“We have never participated” sets out to revisit Joseph Beuys’s concept of social sculpture — art with the potential to transform society through social engagement — while acknowledging that participation in contemporary art has become expected and even banal. Curator Marko Daniel favors work with subtle levels of involvement in which interactions may be a component but are not the objective. Presenting work by over fifty artists, the biennial emphasizes the everyday, with art as a tool for political change as an undercurrent.
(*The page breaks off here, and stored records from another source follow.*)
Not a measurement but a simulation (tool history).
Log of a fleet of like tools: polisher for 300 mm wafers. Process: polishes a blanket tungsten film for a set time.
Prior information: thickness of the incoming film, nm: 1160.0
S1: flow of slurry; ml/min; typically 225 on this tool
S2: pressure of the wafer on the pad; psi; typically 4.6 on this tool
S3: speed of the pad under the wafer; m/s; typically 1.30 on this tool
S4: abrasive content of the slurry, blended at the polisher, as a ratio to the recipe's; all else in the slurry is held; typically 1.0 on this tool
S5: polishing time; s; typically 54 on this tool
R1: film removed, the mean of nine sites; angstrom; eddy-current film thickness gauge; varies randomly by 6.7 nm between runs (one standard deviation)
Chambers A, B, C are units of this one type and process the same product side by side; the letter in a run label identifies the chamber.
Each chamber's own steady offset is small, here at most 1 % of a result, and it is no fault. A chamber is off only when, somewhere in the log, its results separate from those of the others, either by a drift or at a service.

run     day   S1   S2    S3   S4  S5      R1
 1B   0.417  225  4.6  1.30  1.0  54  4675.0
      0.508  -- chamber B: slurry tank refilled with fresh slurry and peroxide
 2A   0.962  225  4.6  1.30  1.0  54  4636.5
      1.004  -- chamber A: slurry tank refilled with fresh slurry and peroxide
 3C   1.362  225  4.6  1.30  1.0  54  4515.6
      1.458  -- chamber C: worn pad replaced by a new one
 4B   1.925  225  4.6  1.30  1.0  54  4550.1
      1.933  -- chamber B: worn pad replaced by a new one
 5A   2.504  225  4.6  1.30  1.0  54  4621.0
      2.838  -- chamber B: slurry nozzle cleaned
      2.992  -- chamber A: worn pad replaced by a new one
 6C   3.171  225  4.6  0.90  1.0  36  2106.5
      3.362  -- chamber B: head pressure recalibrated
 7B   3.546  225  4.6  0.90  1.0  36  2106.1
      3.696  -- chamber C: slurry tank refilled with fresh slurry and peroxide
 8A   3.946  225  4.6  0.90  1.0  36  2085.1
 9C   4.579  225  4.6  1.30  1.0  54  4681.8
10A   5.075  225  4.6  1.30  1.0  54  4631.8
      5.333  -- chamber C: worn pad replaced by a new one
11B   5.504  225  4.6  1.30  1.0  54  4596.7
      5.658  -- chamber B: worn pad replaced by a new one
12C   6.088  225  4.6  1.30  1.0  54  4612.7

Overtly participatory works succeed aesthetically but are less challenging than those that evoke public engagement. For example, Manuel Saiz’s Public Display of Affection (2007–14), an interactive video installation that invites visitors to reenact the romantic climactic moment of many movies, is entertaining but lacks depth. Two video installations in which mundane circumstances become unsettling are more thought-provoking, reflecting the social isolation of the modern metropolis. In Meiro Koizumi’s Theatre Dreams of a Beautiful Afternoon (2010–11), a man on Tokyo’s metro becomes increasingly agitated until he falls on the floor screaming and sobbing, while fellow passengers remain passive and disengaged. In Cao Fei’s Haze and Fog (2013) city dwellers’ daily routines are interrupted by moments of levity and joy — a woman dancing in a grocery aisle, a bag of watermelon-like balls cascading across a hallway — before the characters morph into blood-splattered zombies.
Several works veer into political territory, focusing on the difficulties facing laborers in China. Huang Po-Chih’s Production Line – Made in China, a temporary shirt factory accompanied by worker testimonials, draws attention to low-wage laborers in Shenzhen and Taiwan. In Li Jinghu’s Sea Breeze (2014), hundreds of stainless-steel vessels filled with water blanket the floor, referencing the yearning for the ocean experienced by migrant workers, who move to coastal areas of China in search of a better life.
From lighthearted videos to sobering installations, the ambitious works in the Shenzhen Biennale prove that a desire to engage with others continues to resonate, and sometimes an understated level of participation is most effective.